Holistics Query Syntax still selecting wide table

I’m following the guidance from this:

I created a simple query model with this in the transform aml (type: ‘query’):

 query: @sql
    select
       {{ #s.exam_event_id }}
      ,  {{ #s.team_name }}
      ,  {{ #s.examiner_name }}
      ,  {{ #s.stack_assignment_id }}
      ,  {{ #s.calibration }}
      ,  {{ #s.assigned }}
      ,  {{ #s.completed }}
      ,  {{ #s.last_completed }}
      ,  {{ #s.stack_seconds }}
      ,  {{ #s.stack_interval_seconds }}
      ,  {{ #s.updated }}
      ,  {{ #s.completed_hour }}
    from
      {{ #warehouse_etl_stack_assignment_examiner_timing as s }}
    WHERE
      -- exclude stacks that were left open more than 30min
      ({{ #s.completed }} - {{ #s.assigned }} < interval '30 minutes') ;;
 
 models: [
    warehouse_etl_stack_assignment_examiner_timing
  ] 

where warehouse_etl_stack_assignment_examiner_timing is a table model.
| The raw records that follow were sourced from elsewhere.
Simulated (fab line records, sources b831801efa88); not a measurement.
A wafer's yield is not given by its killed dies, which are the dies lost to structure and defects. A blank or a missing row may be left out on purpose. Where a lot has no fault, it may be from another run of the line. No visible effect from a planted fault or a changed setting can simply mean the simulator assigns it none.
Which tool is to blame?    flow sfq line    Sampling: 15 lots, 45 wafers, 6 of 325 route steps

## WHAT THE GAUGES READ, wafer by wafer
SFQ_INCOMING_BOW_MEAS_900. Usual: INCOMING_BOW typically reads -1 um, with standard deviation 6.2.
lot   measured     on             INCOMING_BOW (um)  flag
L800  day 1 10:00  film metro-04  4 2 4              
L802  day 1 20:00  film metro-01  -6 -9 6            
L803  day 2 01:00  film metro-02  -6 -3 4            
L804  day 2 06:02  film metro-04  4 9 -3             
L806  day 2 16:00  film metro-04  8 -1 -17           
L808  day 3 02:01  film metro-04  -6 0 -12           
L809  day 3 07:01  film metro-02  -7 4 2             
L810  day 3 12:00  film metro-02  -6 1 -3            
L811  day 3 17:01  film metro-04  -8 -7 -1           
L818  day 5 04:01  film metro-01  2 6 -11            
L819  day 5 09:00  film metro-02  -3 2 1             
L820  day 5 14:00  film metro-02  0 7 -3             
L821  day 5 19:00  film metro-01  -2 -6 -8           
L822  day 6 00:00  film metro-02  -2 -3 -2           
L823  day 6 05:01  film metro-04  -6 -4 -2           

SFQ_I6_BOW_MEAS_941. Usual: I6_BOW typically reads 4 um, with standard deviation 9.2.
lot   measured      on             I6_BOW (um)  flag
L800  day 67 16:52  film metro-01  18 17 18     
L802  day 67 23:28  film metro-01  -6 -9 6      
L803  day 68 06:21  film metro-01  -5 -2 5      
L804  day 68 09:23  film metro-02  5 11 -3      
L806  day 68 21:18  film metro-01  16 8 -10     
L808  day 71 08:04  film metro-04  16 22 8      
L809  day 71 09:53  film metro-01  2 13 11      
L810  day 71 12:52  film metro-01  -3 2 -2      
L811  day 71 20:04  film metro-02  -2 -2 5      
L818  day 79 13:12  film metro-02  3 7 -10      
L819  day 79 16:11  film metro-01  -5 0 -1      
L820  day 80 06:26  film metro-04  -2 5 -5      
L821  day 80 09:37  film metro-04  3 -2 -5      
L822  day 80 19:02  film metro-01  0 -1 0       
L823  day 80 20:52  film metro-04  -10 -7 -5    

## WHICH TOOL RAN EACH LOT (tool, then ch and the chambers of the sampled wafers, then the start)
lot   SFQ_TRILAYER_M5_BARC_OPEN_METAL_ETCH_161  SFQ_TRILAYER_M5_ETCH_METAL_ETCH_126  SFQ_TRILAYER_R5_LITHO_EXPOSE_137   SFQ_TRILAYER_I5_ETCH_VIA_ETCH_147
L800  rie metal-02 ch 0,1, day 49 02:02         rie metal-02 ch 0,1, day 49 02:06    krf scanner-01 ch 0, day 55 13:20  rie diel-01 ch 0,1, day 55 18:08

When I run a query on this dataset, the generated sql includes the entire column list. Is that correct?

here’s the generated sql is below (I expect the CTE to only include the columns in the setup):

WITH "stack_assignment_timing" AS (
  select
     "s"."exam_event_id"
    ,  "s"."team_name"
    ,  "s"."examiner_name"
    ,  "s"."stack_assignment_id"
    ,  "s"."calibration"
    ,  "s"."assigned"
    ,  "s"."completed"
    ,  "s"."last_completed"
    ,  "s"."stack_seconds"
    ,  "s"."stack_interval_seconds"
    ,  "s"."updated"
    ,  "s"."completed_hour"
  from
    (
      SELECT
        "warehouse_etl_stack_assignment_examiner_timing"."exam_event_id" AS "exam_event_id",
        "warehouse_etl_stack_assignment_examiner_timing"."team_name" AS "team_name",
        "warehouse_etl_stack_assignment_examiner_timing"."examiner_name" AS "examiner_name",
        "warehouse_etl_stack_assignment_examiner_timing"."stack_assignment_id" AS "stack_assignment_id",
        "warehouse_etl_stack_assignment_examiner_timing"."calibration" AS "calibration",
        "warehouse_etl_stack_assignment_examiner_timing"."assigned" AS "assigned",
        "warehouse_etl_stack_assignment_examiner_timing"."completed" AS "completed",
        "warehouse_etl_stack_assignment_examiner_timing"."last_completed" AS "last_completed",
        "warehouse_etl_stack_assignment_examiner_timing"."stack_seconds" AS "stack_seconds",
        "warehouse_etl_stack_assignment_examiner_timing"."stack_interval_seconds" AS "stack_interval_seconds",
        "warehouse_etl_stack_assignment_examiner_timing"."updated" AS "updated",
        date_part('hour', "warehouse_etl_stack_assignment_examiner_timing"."completed") AS "completed_hour"
      FROM
        "cfa"."warehouse_etl_stack_assignment_examiner_timing" "warehouse_etl_stack_assignment_examiner_timing"
    ) AS "s"
  WHERE
    -- exclude stacks that were left open more than 30min
    ("s"."completed" - "s"."assigned" < interval '30 minutes')
)
SELECT
  TO_CHAR((CAST ( "stack_assignment_timing"."completed" AS timestamptz )) AT TIME ZONE 'America/New_York', 'YYYY-MM-DD HH24:MI:SS.US') AS "sat_c_96517b",
  "stack_assignment_timing"."team_name" AS "sat_tn_8bb5e9",
  COUNT("stack_assignment_timing"."stack_assignment_id") AS "c_sat_s_49aabc"
FROM
  "stack_assignment_timing"
GROUP BY
  1,
  2
ORDER BY
  3 DESC
LIMIT 10000

Hi @Matt_Stone,

This is the expected behavior, which is documented here. The CTE selects fields defined in your query model, and the main query selects the 3 fields that you have chosen for your visualization.

If this is not the expected result, you can try looking into the persistence settings as mentioned here.

Thanks. Glad it’s working as expected.

Hi all,

Thanks, Matt, for posting the question.

I’d like to add a brief note/comment here: while the current behavior is expected, we at Holistics are keeping an eye out for optimizations to automatically push down projections/predicates further into your custom SQLs to optimize the whole queries further.